We provide a coarse grained admin API and associated shell command for determining the compaction status of a table:
We also log compaction activity, including a compaction journal at completion, via log4j to whatever log aggregation solution is available in production.
This is not sufficient for online and interactive observation, debugging, or performance analysis of current compaction activity. In this kind of activity an operator is attempting to observe and analyze compaction activity in real time. Log aggregation and presentation solutions have typical latencies (end to end visibility of log lines on the order of ~minutes) which make that not possible today.

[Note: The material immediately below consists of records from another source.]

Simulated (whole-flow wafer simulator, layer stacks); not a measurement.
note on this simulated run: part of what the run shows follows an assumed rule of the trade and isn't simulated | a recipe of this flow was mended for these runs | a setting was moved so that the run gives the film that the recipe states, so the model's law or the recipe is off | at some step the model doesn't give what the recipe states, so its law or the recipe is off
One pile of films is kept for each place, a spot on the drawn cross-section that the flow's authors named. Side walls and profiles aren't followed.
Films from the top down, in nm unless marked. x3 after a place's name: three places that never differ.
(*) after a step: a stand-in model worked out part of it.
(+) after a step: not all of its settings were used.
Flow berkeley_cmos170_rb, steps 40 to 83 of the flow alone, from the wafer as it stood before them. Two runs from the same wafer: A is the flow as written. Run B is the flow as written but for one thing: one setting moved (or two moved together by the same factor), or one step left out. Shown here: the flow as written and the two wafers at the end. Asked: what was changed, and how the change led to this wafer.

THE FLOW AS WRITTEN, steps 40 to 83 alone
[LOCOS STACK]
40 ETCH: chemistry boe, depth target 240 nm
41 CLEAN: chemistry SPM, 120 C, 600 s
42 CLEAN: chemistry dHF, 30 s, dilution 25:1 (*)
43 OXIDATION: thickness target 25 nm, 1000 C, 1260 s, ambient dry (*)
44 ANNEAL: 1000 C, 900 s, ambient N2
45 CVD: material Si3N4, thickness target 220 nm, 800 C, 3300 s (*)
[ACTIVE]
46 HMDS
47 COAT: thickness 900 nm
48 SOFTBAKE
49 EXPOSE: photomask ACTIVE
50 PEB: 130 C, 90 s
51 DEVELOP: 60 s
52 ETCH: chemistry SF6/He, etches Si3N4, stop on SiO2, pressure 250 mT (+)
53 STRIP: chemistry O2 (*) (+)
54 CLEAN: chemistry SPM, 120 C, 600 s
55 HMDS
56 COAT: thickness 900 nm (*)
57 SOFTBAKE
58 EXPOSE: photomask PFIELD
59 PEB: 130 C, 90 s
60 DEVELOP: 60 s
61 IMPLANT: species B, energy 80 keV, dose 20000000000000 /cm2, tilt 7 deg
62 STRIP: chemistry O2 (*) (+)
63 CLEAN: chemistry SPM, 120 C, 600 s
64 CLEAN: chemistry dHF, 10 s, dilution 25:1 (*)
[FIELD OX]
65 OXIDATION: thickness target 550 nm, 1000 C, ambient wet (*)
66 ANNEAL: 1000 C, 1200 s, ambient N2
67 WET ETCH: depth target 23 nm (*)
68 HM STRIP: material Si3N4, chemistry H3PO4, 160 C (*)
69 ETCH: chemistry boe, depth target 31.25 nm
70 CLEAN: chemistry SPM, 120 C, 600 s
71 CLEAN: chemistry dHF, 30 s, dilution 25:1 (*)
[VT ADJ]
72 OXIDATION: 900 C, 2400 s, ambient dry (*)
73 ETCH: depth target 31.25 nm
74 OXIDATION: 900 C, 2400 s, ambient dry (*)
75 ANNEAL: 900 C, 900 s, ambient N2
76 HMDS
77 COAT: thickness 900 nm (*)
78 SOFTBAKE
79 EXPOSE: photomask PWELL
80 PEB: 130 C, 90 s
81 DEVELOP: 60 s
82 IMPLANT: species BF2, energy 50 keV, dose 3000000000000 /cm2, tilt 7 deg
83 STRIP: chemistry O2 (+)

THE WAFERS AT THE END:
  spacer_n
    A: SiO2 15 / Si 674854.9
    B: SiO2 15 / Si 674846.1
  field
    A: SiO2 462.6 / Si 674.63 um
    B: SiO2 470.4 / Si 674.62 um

We don't offer any API or tools for directly interrogating split and merge activity in real time. Some indirect knowledge of split or merge activity can be inferred from RIT information via ClusterStatus. It can also be scraped, with some difficulty, from the debug servlet.
We should have new APIs and shell commands, and perhaps also new admin UI views, for
at regionserver scope:
- listing the current state of a regionserver's compaction, split, and merge tasks and threads
- counting (simple view) and listing (detailed view) a regionserver's compaction queues
- listing a region's currently compacting, splitting, or merging status
at master scope, aggregations of the above detailed information into:
- listing the active compaction tasks and threads for a given table, the extension of compaction_state with a new detailed view
- listing the active split or merge tasks and threads for a given table's regions
Compaction detail should include the names of the effective engine and policy classes, and the results and timestamp of the last compaction selection evaluation. Split and merge detail should include the names of the effective policy classes and the result of the last split or merge criteria evaluation.